A National Geographic expert will accompany each departure to share insights and a rare behind-the-scenes perspective. Listed below are some of the experts and the departure date(s) they will be joining.
Travel and conservation photographer Jonathan Irish specializes in documenting adventure lifestyles, landscapes, and cultures with a keen eye on highlighting important conservation issues. He spent eight years on the National Geographic staff, where he launched and directed the National Geographic Adventures program, bringing travelers and photographers around the world on active adventure trips. As a freelance photographer, Jonathan’s work has appeared in publications in print and online, including National Geographic and National Geographic Traveler, The New York Times, Condé Nast Traveler, Smithsonian Magazine, Travel + Leisure, The Telegraph, BBC, and CNN. For the 2016 centennial of the U.S. National Park Service, Irish went on assignment for National Geographic Traveler on a year-long road trip visiting and photographing all 59 of America’s national parks. From this project, he published a U.S. National Parks book, and was featured on Good Morning America. Jonathan is also a skilled Virtual Reality shooter, having shot assignments with 360-degree cameras on six different continents for Discovery Communications and Google. Through his photographic work, Jonathan seeks to share the beauty of the natural world while highlighting important conservation stories and the need for continued and increased protection, so that future generations may enjoy the same beautiful natural world in which we live today. He also enjoys traveling with National Geographic Expeditions teaching photography around the world–from Antarctica to the Arctic and Africa to the Amazon. Jonathan’s images are represented by National Geographic Creative and National Geographic Fine Art Galleries, and have appeared in National Geographic books.
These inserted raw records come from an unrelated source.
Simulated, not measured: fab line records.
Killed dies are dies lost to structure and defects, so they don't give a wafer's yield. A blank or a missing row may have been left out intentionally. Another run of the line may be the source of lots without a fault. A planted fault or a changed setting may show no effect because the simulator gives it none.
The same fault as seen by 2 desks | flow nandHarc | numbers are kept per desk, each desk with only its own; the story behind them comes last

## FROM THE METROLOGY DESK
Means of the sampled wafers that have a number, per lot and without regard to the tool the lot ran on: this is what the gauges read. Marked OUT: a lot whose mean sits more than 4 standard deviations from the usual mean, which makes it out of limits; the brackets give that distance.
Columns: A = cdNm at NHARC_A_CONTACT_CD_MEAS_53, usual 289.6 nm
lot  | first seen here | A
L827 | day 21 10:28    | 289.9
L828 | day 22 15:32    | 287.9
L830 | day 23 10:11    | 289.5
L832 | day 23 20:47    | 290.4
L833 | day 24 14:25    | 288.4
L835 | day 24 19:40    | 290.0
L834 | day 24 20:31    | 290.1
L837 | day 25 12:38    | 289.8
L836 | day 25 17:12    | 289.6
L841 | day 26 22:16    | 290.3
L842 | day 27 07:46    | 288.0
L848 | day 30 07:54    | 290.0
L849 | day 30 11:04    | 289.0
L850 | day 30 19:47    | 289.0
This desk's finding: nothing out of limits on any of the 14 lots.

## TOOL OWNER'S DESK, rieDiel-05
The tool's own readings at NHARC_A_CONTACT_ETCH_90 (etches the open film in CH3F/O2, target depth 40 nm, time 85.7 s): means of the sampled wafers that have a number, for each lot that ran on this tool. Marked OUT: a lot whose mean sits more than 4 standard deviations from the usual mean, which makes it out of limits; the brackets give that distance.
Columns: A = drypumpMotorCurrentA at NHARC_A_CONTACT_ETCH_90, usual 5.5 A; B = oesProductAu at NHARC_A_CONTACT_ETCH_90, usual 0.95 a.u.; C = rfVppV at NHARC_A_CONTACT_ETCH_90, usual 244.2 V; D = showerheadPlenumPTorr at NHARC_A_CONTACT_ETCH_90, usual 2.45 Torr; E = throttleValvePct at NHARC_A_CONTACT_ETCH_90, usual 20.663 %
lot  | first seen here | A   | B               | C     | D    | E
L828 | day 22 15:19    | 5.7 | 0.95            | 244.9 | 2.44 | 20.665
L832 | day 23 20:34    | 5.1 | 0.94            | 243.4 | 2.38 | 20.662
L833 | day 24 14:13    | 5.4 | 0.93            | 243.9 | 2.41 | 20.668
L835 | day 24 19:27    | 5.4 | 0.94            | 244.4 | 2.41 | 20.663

An ornithologist, photographer, fisherman, climber, and writer, Santiago Imberti was born and raised in southern Patagonia, Argentina. He obtained a degree in tourism and later in ornithology, which allowed him to combine his love for nature and the outdoors with his work as a birdwatcher, naturalist, fly fisher, and mountain guide. He has been guiding trips in Patagonia, the Antarctic, and the Arctic for some 25 years.
Santiago's passion is conservation and research. Santiago does fieldwork on birds from our ships, and is the Director of Conservation for Asociación Ambiente Sur, an NGO that seeks to protect the environment and educate new generations on a sustainable way of life in southern Patagonia. Since 2009, he has coordinated a project to save the now critically endangered hooded grebe, which is endemic to Patagonia, and to support the creation of Patagonia National Park, a massive protected area that aims to save the grebe and some of the least known habitats in South America. Throughout 2018, Santiago is acting as a National Geographic Year of the Bird Ambassador.
For more than a decade, Krista Rossow has worked as a photographer, photo editor, and educator for National Geographic. She began her career as a photo editor at National Geographic Traveler magazine, where she shaped compelling stories from world-class imagery. In her freelance career, she has shot feature stories as a contributing photographer for Traveler in South Africa, Costa Rica, New Zealand, Japan, and various U.S. cities. She regularly judges Instagram contests for @NatGeoTravel and photo edits for National Geographic Books. Krista travels with National Geographic Expeditions teaching photography around the world–from the Galápagos Islands, Patagonia, and Peru to Alaska, Antarctica, and the Arctic. She sees the camera as a tool for understanding new cultures, meeting the locals, and exploring the natural world. Her images are represented by National Geographic Creative.
Award-winning photographer, journalist, and author Kike Calvo specializes in culture and environment. He has been on assignment in more than 90 countries, working on stories ranging from belugas in the Arctic to traditional Hmong costumes in Laos. Kike's images have been published in National Geographic, New York Times, Time, The Wall Street Journal, The Washington Post, New York Magazine, Rolling Stone, and Vanity Fair, among others. He is a regular contributor to National Geographic's Voices blog, and his images are represented by National Geographic Creative. Kike is pioneering in using small unmanned aerial systems to produce aerial photography as art, and as a tool for research and conservation. He is also known for his iconic photographic project, World of Dances, on the intersection of dance, nature, and architecture. He has authored nine books, including Drones for Conservation; So You Want to Create Maps Using Drones?; Staten Island: A Visual Journey to the Lighthouse at the End of the World; and Habitats, with forewords by David Doubilet and Jean-Michel Cousteau. Kike has been part of scientific river expeditions in Colombia, Brazil and Peru. Traveling from Leticia to Iquitos he has photographed multiple locations including Maracha, Puerto Nariño, Marasha Reserve, Amacayacu Forest Reserve, Tarapoto Lake, Marañon and Loreto Yacu. He has been an advocate for responsible pink dolphin observation practices in partnership with Omacha Foundation, multiple tour operators, and Peruvian authorities. Along the way, Kike’s team rescued a one-week old Amazon pink river dolphin (Inia Geoffrensis) in 2011 that had been separated from his mother and captured by fishermen. He also enjoys teaching photography workshops and has been a guest lecturer at leading institutions like the School of Visual Arts and Yale University.